Row-Internal Synchronization Rules
Published 06 January 2020
Row-Internal Synchronization Rules apply SQL fragments that can use existing data in the target table and datasets to generate the replacement values for the target column.
Example
Given a table that contains the FirstName
, Surname
, FullName
and EmailAddress
of a person and that have used a Substitution Rule to replace the FirstName
and Surname
columns.
The requirement is that the FullName
and the e-mail address look more realistic.
To update the FullName
column this create a Row-Internal Rule with the SQL fragment:
FirstName + ' ' + Surname
Then to update the EmailAddress
column create a second Row-Internal Rule:
LOWER(FirstName) + '.' + LOWER(Surname) + '@test-domain.com'
Assuming that the FirstName
and Surname
columns have been suitably masked the Row-Internal Synchronization Rules will make the following changes:
ALREADY MASKED | BEFORE | AFTER | ||||
---|---|---|---|---|---|---|
ID | FirstName | Surname | FullName | EmailAddress | FullName | EmailAddress |
1 | Robert | Smith | Alan Jones | ajones@abc.com | Robert Smith | robert.smith@test-domain.com |
2 | Sue | Jones | Hannah Robertson | hannah2213@gmail.com | Sue Jones | hannah.jones@test-domain.com |
3 | Thomas | Wells | Michael Rogers | mrogers@yahoo.com | Thomas Wells | thomas.wells@test-domain.com |
Core concepts
Using datasets
Datasets can be used to insert other random data in Row-Internal Rules. Each dataset is given a unique name that can be placed into the SQL Template and will be substituted with a value from the dataset for each row when the rule is run.
Data Masker's predefined datasets serve a number of common concepts but it is possible to define your own dataset if you need something more specific.
By default, the datasets are located in a directory named Datasets immediately below the Data Masker installation directory and can be changed on the Misc. Setup Tab.
Example
If we wanted to expand the above example by generating random domain names, we could set the DMSPARAM1
parameter to be the dataset Text, Dictionary Words and change the SQL Template to be:
LOWER(FirstName) + '.' + LOWER(Surname) + '@' + LOWER(DMSPARAM1) + '.com'
Which would result in:
ALREADY MASKED | BEFORE | AFTER | ||||
---|---|---|---|---|---|---|
ID | FirstName | Surname | FullName | EmailAddress | FullName | EmailAddress |
1 | Robert | Smith | Alan Jones | ajones@abc.com | Robert Smith | robert.smith@yeomen.com |
2 | Sue | Jones | Hannah Robertson | hannah2213@gmail.com | Sue Jones | sue.jones@visage.com |
3 | Thomas | Wells | Michael Rogers | mrogers@yahoo.com | Thomas Wells | thomas.wells@mythic.com |
Preserving null/empty values
Row-Internal Rules provide the ability (on the Where clause or Sampling options tab of the substitution form) to ignore NULL and/or empty values. The default for substitution rules is to ignore NULL
/empty values
Oracle treats empty strings as NULL
the preserve empty values option is not provided for substitution rules in Data Masker for Oracle.
Adding a WHERE clause
If only certain rows in the table need masking specify a where on the Where clause or Sampling options tab of the substitution form).
Fast Single Pass
The Fast Single Pass option on the Options tab can be used to improve the performance of your Row-Internal Rule. It does this by creating a single query to update the entire table, rather than taking a row-by-row approach.

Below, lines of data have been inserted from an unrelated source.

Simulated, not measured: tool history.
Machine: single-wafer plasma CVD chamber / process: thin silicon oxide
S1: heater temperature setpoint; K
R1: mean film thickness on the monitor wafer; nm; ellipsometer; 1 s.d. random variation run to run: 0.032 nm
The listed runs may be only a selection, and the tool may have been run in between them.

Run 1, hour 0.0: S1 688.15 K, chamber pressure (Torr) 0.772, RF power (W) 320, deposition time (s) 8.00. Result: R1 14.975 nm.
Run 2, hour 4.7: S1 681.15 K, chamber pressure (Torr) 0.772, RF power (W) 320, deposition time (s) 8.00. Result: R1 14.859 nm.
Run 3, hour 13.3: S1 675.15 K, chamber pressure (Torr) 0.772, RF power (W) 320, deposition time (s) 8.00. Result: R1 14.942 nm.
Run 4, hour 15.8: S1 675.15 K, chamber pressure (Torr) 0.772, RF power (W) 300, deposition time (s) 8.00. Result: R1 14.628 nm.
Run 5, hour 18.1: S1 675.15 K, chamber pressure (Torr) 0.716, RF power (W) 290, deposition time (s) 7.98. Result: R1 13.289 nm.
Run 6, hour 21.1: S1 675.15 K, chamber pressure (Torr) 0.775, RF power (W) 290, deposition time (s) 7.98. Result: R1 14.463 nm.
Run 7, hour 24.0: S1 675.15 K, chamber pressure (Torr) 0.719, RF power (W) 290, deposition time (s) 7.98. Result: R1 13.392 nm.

NOTE: You cannot use datasets when you are using the "Fast Single Pass" option, as the datasets need to generate a new value for each row.
Advanced Concepts
Synchronizing denormalized data
If you have a denormalized structure, e.g. the employee name exists in several tables, you would want to mask the data identically in all places you can convert a Row-Internal Rule into a Sync. Manager Rule:
- Ensure that the "No where clause" is set on the Where clause or Sampling options tab.
- On the Change Managers tab select the "Convert to Sync. Manager Rule" option.
- See About Sync. Manager Rules for more details of how to connect to the other tables.
Parallelizing substitution on large tables
If a Row-Internal Rule is taking too long against a single table, you can parallelize the work using a Range Splitter Rule that divides the table into smaller chunks that can be masked in parallel. To convert to a Range Splitter Rule by selecting the "Convert to Sync. Manager Rule" option from the Change Managers tab.
Where clauses referencing other tables
The custom where clause allows you to specify a JOIN
clause (the target table will be aliased as DM1
to help create the join condition).
For example, if the above table contains basic details about a person and we only want to mask the e-mail addresses of those who are not employees, we could write:
LEFT OUTER JOIN Employees e ON e.PersonID = DM1.ID WHERE e.PersonID IS NULL
Assuming that the same where clause was applied to the substitution rule that masked the FirstName and Surname columns then you would get:
ALREADY MASKED | BEFORE | AFTER | ||||
---|---|---|---|---|---|---|
ID | FirstName | Surname | FullName | EmailAddress | FullName | EmailAddress |
1 | Robert | Smith | Alan Jones | ajones@abc.com | Robert Smith | robert.smith@test-domain.com |
2 | Sue | Jones | Sue Jones | sue.jones@your-company.com | Sue Jones | sue.jones@your-company.com |
3 | Thomas | Wells | Michael Rogers | mrogers@yahoo.com | Thomas Wells | thomas.wells@test-domain.com |